ActivePaper Archive ‘Executed’ Digger had luck on his side - The West Australian , 8/25/2018

‘Executed’ Digger had luck on his side


Commando Keith Hayes survived an execution attempt by the Japanese in Timor in February 1942.


Pte Keith Hayes, centre, with army mates Don Airey, left, and Dick Crowder.


Berta Donnabella Martins.

The long and fortuitous life of Perth veteran Keith Hayes allowed him to bear witness to one of the greatest survival experiences of World War II, and in so doing he became a humble torchbearer for his mates and his generation.

Mr Hayes, who died on Thursday aged 97, was one of Australia’s first commandos — an elite group of men initially recruited in WA to form the 2/2 Independent Company.
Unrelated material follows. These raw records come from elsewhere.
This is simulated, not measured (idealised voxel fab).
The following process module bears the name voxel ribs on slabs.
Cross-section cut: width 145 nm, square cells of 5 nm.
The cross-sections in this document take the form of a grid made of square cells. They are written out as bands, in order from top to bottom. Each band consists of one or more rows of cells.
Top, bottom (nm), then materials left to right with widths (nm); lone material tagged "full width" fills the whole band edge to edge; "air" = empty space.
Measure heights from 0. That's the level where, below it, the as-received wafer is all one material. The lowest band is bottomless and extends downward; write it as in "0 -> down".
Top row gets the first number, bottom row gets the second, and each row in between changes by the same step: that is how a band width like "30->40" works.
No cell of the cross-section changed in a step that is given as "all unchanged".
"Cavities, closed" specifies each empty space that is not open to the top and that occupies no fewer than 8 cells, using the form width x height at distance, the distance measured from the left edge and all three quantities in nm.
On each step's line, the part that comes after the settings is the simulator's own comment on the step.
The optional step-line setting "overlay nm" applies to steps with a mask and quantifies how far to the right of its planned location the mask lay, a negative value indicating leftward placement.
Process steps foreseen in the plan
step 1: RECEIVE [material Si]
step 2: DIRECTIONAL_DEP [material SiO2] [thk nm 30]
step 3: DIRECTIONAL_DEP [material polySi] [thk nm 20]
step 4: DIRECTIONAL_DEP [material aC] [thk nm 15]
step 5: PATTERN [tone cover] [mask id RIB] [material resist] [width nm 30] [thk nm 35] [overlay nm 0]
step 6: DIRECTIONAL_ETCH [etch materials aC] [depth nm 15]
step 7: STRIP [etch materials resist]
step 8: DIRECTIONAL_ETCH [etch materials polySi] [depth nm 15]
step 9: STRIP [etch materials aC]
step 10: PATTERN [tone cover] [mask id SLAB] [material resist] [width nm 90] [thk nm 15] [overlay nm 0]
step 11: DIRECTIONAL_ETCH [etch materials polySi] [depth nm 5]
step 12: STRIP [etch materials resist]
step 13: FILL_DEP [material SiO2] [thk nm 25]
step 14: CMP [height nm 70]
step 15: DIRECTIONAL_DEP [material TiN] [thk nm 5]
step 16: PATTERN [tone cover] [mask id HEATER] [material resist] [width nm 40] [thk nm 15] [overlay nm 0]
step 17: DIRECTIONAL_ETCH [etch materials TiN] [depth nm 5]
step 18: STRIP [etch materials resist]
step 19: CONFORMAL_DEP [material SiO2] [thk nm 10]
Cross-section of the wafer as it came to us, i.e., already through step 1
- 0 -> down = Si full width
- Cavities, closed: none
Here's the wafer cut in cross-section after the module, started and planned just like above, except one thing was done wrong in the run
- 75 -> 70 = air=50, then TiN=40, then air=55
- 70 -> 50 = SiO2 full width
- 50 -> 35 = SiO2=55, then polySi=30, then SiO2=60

After the bombing of Pearl Harbor in December 1941, the 2/2 (known as second-second) was deployed to the island of Timor as part of a forward defence strategy.

Many of the men were recruited from the West Australian Wheatbelt and though the slightly built Mr Hayes was raised in Perth, his avid pursuit of sport led recruiters to accept his nomination for the unit.

When the Japanese invaded Timor on February 19, 1942, Mr Hayes was one of 17 men captured in Dili. Of these men, 15 were executed.

Incredibly, despite being shot and bayoneted in an execution line-up, Mr Hayes survived his wounds and was taken to the home of local woman Berta Donnabella Martins.

Mr Hayes had been shot close to the present location of the Australian embassy, an area known to the commandos as “the Arab village”.

He looked up and saw two young boys from the village.

“I managed to get up and they came down and took me to dear old Berta and from then on she was in charge,” Mr Hayes said in an interview in 2016.

In what has to be one of great Good Samaritan acts of the war, Mrs Martins treated his wounds using mud packs and banana leaves, and nursed him back to health.

Mrs Martins was an impoverished woman who was childless and had been abandoned by her husband.

She cared for Mr Hayes in her village hut despite being petrified that the Japanese would discover him.

“At night, if there was any noise she would wrap me up in a cane mat. People in the village must have known, but not a word was said about it,” Mr Hayes said.

After about 10 days, Mrs Martins arranged for Mr Hayes to be spirited back to his unit, which had begun waging guerilla warfare against the Japanese.

Late one evening she wrapped Mr Hayes in a blanket and put him on a Timor pony and told two young men to take him up into the mountains.

When the company doctor Roger Dunkley saw his wounds, he said that he could not have done a better job of treating them himself.

Mr Hayes was evacuated to Australia in July 1942 and later joined the 2/11 Battalion, which was then posted to New Guinea.

But it was after the war that he and his 2/2 mates made sure they would not forget the support they received from Mrs Martins and thousands of other Timorese villagers. As the 2/2 had fought a successful guerilla war against the Japanese throughout 1942, they relied totally on Timorese villages and young men known as “criados” to support them.

As the ranks of the 2/2 thinned over the past two decades, Mr Hayes still led the unit through the streets of Perth for the Anzac Day march.

As recently as two years ago, he braved wet weather to lead the march at the age of 95.

Mr Hayes survived all but one of the 272 original members of the 2/2.

Earlier this week, Fred Otway, a 2/2 veteran originally from Perth, died just short of his 99th birthday. After the war Mr Hayes helped to create the 2/2 Commando Association which was dedicated to keeping the men in contact, and honouring the debt they owed to the Timorese people who had helped them survive.

The association continues to exist and is run by children of the veterans. President Peter Epps said that Mr Hayes spent many years helping to send materials including school and farm equipment, and seeds, to the people of East Timor.

Prominent in his home was a photograph taken of Mrs Martins after the war, which often prompted Mr Hayes’s grandchildren to ask him about the “lady with the long face”.

A funeral service will be held on Thursday at Karrakatta Cemetery at 10.30am.

At night-time, if there was any noise she’d wrap me up in a cane mat. People in the village must have known, but not a word was said about it.